Selling Your Business: Strategic Factors and Types of Buyers
In our last article, we discussed how to maximize your company’s potential sale price by focusing on a handful of “value drivers” during the time leading up to the business’ sale. Here, we discuss the strategic aspects of selling your business and the different types of potential buyers.
When it comes to selling their companies, Los Angeles and Southern California business owners can sometimes get very emotional. After all, most owners have worked for many years building up their businesses and have invested a lot of “sweat equity” into them.
However, it’s important that you try to remove emotions from decisions about selling your company as much as you possibly can, and instead base your decision to sell on strategic factors. Selling your business is too important a step for you not to approach the decision and process from a rational, logical and strategic standpoint.

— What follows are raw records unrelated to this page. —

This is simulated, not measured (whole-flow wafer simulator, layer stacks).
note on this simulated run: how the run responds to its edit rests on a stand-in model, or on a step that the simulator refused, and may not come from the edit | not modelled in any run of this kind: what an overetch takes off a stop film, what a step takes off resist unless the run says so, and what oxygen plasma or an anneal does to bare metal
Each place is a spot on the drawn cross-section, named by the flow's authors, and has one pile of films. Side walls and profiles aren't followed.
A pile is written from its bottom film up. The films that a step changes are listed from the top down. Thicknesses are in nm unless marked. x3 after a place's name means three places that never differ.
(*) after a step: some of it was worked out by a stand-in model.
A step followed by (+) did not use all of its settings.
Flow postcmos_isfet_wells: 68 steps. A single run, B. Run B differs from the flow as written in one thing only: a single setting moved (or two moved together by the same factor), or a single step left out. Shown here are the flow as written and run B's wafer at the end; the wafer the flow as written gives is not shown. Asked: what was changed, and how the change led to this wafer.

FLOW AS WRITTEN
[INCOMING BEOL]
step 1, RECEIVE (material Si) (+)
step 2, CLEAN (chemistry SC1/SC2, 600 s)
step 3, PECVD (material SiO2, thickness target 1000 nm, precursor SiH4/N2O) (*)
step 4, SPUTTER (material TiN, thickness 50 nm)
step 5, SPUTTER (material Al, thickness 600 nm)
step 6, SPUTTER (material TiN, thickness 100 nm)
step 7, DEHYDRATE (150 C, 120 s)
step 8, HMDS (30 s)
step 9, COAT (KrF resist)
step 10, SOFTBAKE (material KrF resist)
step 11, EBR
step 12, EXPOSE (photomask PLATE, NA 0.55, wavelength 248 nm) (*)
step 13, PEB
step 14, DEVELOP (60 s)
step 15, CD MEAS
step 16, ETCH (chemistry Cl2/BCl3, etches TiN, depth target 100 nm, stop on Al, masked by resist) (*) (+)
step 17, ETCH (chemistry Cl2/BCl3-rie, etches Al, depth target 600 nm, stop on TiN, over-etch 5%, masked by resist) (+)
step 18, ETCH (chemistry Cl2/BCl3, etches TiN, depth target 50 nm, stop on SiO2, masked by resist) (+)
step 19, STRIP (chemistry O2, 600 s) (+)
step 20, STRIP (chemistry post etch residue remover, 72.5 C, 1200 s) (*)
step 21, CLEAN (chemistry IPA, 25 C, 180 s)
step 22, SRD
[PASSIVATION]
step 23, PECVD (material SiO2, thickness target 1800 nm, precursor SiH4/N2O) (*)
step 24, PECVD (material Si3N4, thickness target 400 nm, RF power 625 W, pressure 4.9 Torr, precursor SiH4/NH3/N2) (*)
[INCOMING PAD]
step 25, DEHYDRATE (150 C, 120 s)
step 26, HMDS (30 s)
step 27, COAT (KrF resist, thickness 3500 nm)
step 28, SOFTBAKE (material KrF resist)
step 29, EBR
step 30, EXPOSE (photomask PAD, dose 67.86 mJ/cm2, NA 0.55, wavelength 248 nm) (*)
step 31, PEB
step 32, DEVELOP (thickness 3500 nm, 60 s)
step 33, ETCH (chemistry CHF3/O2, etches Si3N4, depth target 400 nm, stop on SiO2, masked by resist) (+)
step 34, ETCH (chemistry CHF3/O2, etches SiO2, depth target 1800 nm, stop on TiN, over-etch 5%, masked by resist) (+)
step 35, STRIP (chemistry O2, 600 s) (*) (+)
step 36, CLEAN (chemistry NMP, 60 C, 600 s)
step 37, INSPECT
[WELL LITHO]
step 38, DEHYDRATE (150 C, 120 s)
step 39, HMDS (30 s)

Why Do You Want to Sell — Really?
The first step in the process of selling your business is to take a step back and honestly assess why you believe you might want to sell your company. For example:
• Are you ready to retire and reap the financial rewards of your many years of hard work?
• Are you burned out on running the business and ready to take a well-deserved break?
• Do you want to try your entrepreneurial hand at starting and running another business (or businesses)?
• Is it time to hand the management and ownership reins over to your children or other heirs?
• Have you taken the business as far as you can given your skills, knowledge and abilities?
Once you have made an honest assessment of why you want to sell your business, the next step (assuming you truly do want to sell) is to build your team of M&A experts, starting with your investment banker. This individual will play a critical role in the business sale process, essentially serving as the “quarterback” of your team and guiding you step-by-step through the sale process. Other key team members generally should include an accountant and attorney who specialize in mergers and acquisitions, and perhaps an outsourced CFO as well. The sale of your business is likely the largest and most complicated transaction you’ll ever undertake, so you want to recruit as much experience onto your M&A team as possible.
Your investment banker will serve in the role of “market maker” by first building a database of prospective buyers and then working to create interest in your business among them. He or she will also create a confidential offering memorandum that presents your company in the most favorable light to potential buyers. The memorandum should be written in such a way that it attracts not just any buyers, but the right kinds of buyers, and also positions your company to sell at the highest possible price.
Types of Business Buyers
Keep in mind that there are several different kinds of potential buyers for your business. The main types of business buyers usually include:
• Complementary buyer — This is another business in a niche or industry that complements or enhances your business. The combination of the two businesses together could create synergies that strengthen each company and result in new opportunities for the merged entity.
• Strategic buyer — This is often a competitor that can bring enhancements and add value to your company’s products or services, as can your business to theirs. The merger of competing businesses must make sense, though, from both an economic and a marketing standpoint. You must also consider the cultural fit between the two merged companies when examining a strategic or complementary buyer. Clashing values, cultures and business philosophies are a primary factor behind failed mergers and acquisitions.
• Employees or management — Selling your company to employees or management is usually accomplished via an Employee Stock Ownership Plan (ESOP) or Management Buyout (MBO), each of which can take a number of different forms. These vehicles may enable you to sell the company to your employees or managers over time and thus phase yourself out of the business over a period of months or even years.
• Private equity investor — PE investors may want to grow your company and sell it at a profit some time in the future. Private equity is similar to venture capital, but PE investors are generally looking to buy more established and mature businesses, rather than risky startups. And they often tend to hold onto the businesses they buy longer than venture capitalists do before selling them.
While it’s easy to get emotional when it comes to selling your business, it’s important to remove emotions from the equation as much as possible. Instead, you should base your decision to sell on strategic factors. Once you have made an honest assessment of why you want to sell your business, you should build your team of M&A experts, which may include an outsourced CFO services provider. Such a provider can bring an objective perspective to the sale process and work together closely with your investment banker, accountant and attorney to help ensure the best possible sale outcome.